Stories and Songs on today's free French CD, with The Times
The British Short Film entry to Cannes in 1964 is a sensual, sexy, surreal fantasy about a beautiful woman and her passion for peaches. The Peaches, a 15-minute story — which opens with a woman splayed on a bed rubbing her face with a ripe peach — is a mostly forgotten gem of Sixties cinema.
Directed by Michael Gill, one of the most brilliant cultural commandos responsible for the high end of 1960s British television, and written by Yvonne Gilan, then his wife, it stars Juliet Harmer as the Very Beautiful Girl, and is narrated by a fruity Peter Ustinov.
It also features a cameo from a very young, bespectacled A. A. Gill, son of the director and, now, restaurant and TV critic of The Sunday Times. See if you can spot him.
The film charts the coming of age of this clever and beautiful girl with the fruit fetish. In search of kindred spirits of like intellect, she goes to live in the city, but finds herself cleaning in the Ministry. Then — boom — she falls in love, and the peaches die as her love grows. But, in a stroke of luck and British wit, she transfers her craving to pickled onions.

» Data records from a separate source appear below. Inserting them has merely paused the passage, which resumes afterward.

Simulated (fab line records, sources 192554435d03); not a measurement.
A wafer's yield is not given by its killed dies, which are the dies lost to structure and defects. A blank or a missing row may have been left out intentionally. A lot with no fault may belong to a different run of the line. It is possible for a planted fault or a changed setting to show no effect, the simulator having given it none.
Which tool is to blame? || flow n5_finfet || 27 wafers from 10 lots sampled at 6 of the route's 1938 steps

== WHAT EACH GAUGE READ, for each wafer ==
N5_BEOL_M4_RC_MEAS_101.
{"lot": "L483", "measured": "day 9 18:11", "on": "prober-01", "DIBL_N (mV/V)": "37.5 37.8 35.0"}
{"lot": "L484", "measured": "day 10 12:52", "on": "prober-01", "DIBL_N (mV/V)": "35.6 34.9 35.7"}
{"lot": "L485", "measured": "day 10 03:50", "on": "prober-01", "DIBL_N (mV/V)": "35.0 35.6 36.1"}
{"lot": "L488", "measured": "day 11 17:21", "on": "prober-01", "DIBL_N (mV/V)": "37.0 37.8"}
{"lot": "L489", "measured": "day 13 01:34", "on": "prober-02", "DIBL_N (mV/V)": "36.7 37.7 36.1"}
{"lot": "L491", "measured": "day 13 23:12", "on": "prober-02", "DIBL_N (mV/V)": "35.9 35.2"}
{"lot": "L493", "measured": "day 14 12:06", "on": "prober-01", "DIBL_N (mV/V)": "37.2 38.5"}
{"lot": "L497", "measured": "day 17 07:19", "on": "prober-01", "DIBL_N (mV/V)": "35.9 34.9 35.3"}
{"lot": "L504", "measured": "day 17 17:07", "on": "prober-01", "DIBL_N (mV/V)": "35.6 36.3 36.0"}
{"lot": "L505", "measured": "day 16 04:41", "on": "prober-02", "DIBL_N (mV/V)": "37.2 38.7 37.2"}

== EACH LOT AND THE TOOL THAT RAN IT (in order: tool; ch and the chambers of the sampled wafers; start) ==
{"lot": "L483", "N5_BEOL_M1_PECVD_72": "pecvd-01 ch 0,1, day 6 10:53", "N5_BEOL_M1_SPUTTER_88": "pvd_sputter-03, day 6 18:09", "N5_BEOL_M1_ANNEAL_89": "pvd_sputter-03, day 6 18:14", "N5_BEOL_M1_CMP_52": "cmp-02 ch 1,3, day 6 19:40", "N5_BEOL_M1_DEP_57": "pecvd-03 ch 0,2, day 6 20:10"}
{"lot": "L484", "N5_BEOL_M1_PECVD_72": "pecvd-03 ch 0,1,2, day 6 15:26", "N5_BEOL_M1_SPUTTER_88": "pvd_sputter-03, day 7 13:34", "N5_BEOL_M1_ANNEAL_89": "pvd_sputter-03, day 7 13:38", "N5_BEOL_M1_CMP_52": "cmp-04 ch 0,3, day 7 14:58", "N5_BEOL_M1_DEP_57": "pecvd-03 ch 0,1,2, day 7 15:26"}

The film won several awards and made Gill consider Hollywood. Happily, he chose to remain at the BBC, where he created the first adult educational art series and later approached Sir Kenneth Clark to make the brilliant television series Civilisation.
Now, in a newspaper first, in conjunction with the British Film Institute (bfi) which owns the rights to the film, Times readers can download this cult story. Download it or stream it at www.timesonline.co.uk/cannes.
That the film exists at all is thanks to the fact that it achieved funding in 1963 from the bfi’s Experimental Film Fund, invented by Sir Michael Balcon, maestro of Ealing Studios in its heyday. Now the fund provides a nest egg for cinematic rebels. It supports low-budget films, mostly directorial debuts. It was the success of Peter Greenaway’s The Draughtsman’s Contract in 1982 that got the bfi into the swing of funding and selling feature films.
The film is one of more than 230,000 fiction and non-fiction films and 675,000 television programmes held at the bfi National Film and Television Archive. Today, the bfi’s key priority is no longer production but the preservation and exhibition of the huge collections it holds in trust in the archive on behalf of the nation.
Providing access to the archive is becoming easier thanks to digital technology and it is through its DVD releases and web activities such as Screenonline (www.screenonline.org.uk) that the bfi seeks as diverse an audience as possible to enjoy our rich film heritage. As the download generation grows, so the bfi will develop new services to deliver films, information and stills online.
One of the biggest challenges it faces in providing access to the collections is that the bfi owns the rights to just a fraction of the material. The institute has no acquisitions budget, relying instead on donations of material for preservation and care.